Granted

So since visiting family in Italy for 2 weeks, I’ve decided to write about all the things that I take for granted living in the United States:

First thing is the food. “Scott, you’re crazy! How can the food in Italy be bad?” you’re probably thinking. It’s not that the food is bad (even though there is a lot of stuff I wouldn’t eat in my worst nightmares), it’s just that there is, believe it or not, no variety. Breakfast, for example, consists of cookies (no, no – make that biscotti) that taste like they’ve been sitting out for 3 weeks to ripen. Give me eggs, give me french toast, give me bacon, give me anything but a stale snack for breakfast every day for 2 weeks! Lunch and dinner were always the same: a plate of meat (usually prosciutto), some balls of mozzarella cheese, and pasta. The pasta on most days contained some kind of nondescript seafood. The one exception was the day they tried serving rabbit (I’m sure you already guessed that I didn’t eat it). I love pasta, but pasta everyday gets very very old. And I love seafood, but if it has eyes and a beak while it’s sitting on my plate, then forget about it. Of course, you’re not allowed to refuse something with a polite “No thanks, I don’t like cuttlefish that much” without a series of death-stares and “Mangia! Mangia!” from all of the natives at the table.

Another thing I take for granted as an American: quite. You know the stereotypical Italian family on tv? Everyone yelling at each other about the most inane and pointless things? Multiply that by 18 and you have half of what my Italian family is like. There were times at the dinner table that I swear everyone was just competing in a contest to see who can talk the loudest and longest. And the competition only gets more fierce as wine bottles become empty.

And it does matter where you live here, it is never quiet. You can live in the most remote part of town, but as soon as the lights go out and your head hits the pillow, the garbage truck comes (yes, late at night), and then the dog starts barking. And not just a regular dog bark, but an Italian dog that is most likely competing the same contest.

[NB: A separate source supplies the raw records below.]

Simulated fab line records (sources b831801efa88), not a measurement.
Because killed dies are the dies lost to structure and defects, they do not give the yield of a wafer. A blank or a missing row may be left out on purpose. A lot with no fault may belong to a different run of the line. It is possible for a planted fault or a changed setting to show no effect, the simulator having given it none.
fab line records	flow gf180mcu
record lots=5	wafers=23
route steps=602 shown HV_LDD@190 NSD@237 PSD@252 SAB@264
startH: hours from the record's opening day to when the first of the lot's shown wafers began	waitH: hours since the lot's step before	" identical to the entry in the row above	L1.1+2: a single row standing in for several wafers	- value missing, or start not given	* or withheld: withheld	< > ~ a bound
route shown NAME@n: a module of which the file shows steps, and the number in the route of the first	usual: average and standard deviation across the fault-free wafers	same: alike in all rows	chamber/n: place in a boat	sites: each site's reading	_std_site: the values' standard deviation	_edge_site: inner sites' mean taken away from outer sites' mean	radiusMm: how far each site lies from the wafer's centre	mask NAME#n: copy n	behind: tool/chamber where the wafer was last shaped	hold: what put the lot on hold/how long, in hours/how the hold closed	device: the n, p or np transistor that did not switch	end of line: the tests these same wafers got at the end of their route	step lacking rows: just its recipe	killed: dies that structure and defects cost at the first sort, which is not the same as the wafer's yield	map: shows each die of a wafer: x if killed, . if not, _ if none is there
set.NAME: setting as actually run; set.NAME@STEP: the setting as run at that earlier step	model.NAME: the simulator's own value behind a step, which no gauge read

Showers. I never used to be bothered by water-pressure. I could take a shower under a dripping faucet and not complain – as long as I am clean. But here, the water will go from Niagara Falls to a dry river bed without warning. And not just the pressure, but the temperature changes too. One minute, you will be enjoying a comfortable, warm shower, and the next thing you know, you’re being shot at with ice crystals. But before you have time to reach for the faucet to adjust the temperature, you’re being boiled to death in an upright glass coffin.

I admit, “coffin” doesn’t accurately describe the size of the shower. I should have said “coffin for a Chihuahua puppy.” I don’t need a lot of room to shower, but it would be nice to move my hand without punching the wall. And if you drop the soap, forget bending down to retrieve it, unless, of course, you want to shut the shower off and step out.